Hi Guys, after days of bumping my head against the monitor i found why it
was not working.
One key element when using *DynamicAvroDestinations *that is not described
in the documentation is that, if you are using a regular POJO as
*DestinationT* like i am (and not Long/String/Integer as the example) :
{code}
DynamicAvroDestinations<String, GenericRecordDynamicDestination,
GenericRecord>
{code}
Its very important to pay attention to equals / hashCode implementations,
which should aligned with your sharding/grouping/partition structure. Not
doing so will give you the result i described earlier (1 file (or shard)
with 1 record only, or sometime just an exception).
While i still don't understand why it depends on equals / hashCode, as i
checked the class on:
*org.apache.beam.sdk.io.WriteFiles.ApplyShardingKeyFn:688*
The hashing depends on the Coder itself (method: <DestinationT> int
hashDestination(DestinationT destination, Coder<DestinationT>
destinationCoder)).
Maybe a core member could explain the reason of it, or its an unexpected
behavior and there is a bug somewhere else.
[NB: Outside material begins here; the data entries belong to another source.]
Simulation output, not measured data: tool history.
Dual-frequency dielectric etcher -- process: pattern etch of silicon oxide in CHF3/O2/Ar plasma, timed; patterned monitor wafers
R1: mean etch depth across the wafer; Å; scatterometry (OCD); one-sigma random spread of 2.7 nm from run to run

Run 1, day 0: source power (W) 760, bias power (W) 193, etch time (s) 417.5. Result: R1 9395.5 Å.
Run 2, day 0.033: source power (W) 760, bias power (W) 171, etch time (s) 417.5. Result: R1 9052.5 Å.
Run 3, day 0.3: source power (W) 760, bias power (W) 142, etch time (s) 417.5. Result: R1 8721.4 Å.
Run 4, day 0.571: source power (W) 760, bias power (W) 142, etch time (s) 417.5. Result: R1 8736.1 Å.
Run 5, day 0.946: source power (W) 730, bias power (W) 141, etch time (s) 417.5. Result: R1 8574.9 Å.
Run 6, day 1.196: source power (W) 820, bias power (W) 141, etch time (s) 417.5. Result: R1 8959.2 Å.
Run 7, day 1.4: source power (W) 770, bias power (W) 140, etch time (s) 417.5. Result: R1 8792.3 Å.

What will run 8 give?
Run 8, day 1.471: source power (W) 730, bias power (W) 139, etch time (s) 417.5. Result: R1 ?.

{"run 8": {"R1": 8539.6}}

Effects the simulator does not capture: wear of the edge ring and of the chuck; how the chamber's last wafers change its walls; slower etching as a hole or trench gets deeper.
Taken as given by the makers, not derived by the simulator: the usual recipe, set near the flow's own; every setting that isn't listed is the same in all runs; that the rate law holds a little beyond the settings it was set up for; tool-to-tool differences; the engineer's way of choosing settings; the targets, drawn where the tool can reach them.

In my case below you can find my POJO Destination along with the
corresponding Codec implementation, which works correctly as long as the
equals / hashCode are implemented:
{code}
static class GenericRecordDynamicDestination {
private String logicalType;
private final int year;
private final int month;
private final int day;
public GenericRecordDynamicDestination(final String _logicalType,
final int _year, final int _month, final int _day) {
logicalType = _logicalType;
year = _year;
month = _month;
day = _day;
}
public String getLogicalType() {
return logicalType;
}
public void setLogicalType(final String _logicalType) {
logicalType = _logicalType;
}
public int getYear() {
return year;
}
public int getMonth() {
return month;
}
public int getDay() {
return day;
}
@Override
public boolean equals(final Object _o) {
if (this == _o) return true;
if (_o == null || getClass() != _o.getClass()) return false;
final GenericRecordDynamicDestination that =
(GenericRecordDynamicDestination) _o;
if (year != that.year) return false;
if (month != that.month) return false;
if (day != that.day) return false;
return logicalType.equals(that.logicalType);
}
@Override
public int hashCode() {
int result = logicalType.hashCode();
result = 31 * result + year;
result = 31 * result + month;
result = 31 * result + day;
return result;
}
}
static class GenericRecordDestinationCoder extends
CustomCoder<GenericRecordDynamicDestination> {
@Override
public void encode(final GenericRecordDynamicDestination value,
final OutputStream outStream) throws IOException {
final ObjectOutputStream out = new
ObjectOutputStream(outStream);
out.writeUTF(value.getLogicalType());
out.writeInt(value.getYear());
out.writeInt(value.getMonth());
out.writeInt(value.getDay());
out.flush();
}
@Override
public GenericRecordDynamicDestination decode(final InputStream
inStream) throws IOException {
final ObjectInputStream in = new ObjectInputStream(inStream);
String logicalType = in.readUTF();
int year = in.readInt();
int month = in.readInt();
int day = in.readInt();
return new GenericRecordDynamicDestination(logicalType, year,
month, day);
}
@Override
public void verifyDeterministic() throws NonDeterministicException {
//
}
}
{code}
On Thu, Sep 20, 2018 at 12:54 PM Juan Carlos Garcia <[email protected]>
wrote:
> I am writing a pipeline that will read from kafka and convert the data
> into Avro files with a fixed windows of 10min.
>
> I am using a *DynamicAvroDestinations *in order to build a dynamic path
> and select the corresponding schema based on the incoming data.
>
> 1.)
> While testing on my machine (With DirectRunner) i am using a File
> (BoundedSource) containing hundreds of this messages and feeding my
> pipeline with this, however i have found that sometimes, the pipeline fail
> with :
> {code}Caused by: java.nio.file.FileAlreadyExistsException:
> /tmp/test-tracking/2018/09/tracking-day-11-w--9223372036200001-0_4.avro
> at sun.nio.fs.UnixException.translateToIOException(UnixException.java:88)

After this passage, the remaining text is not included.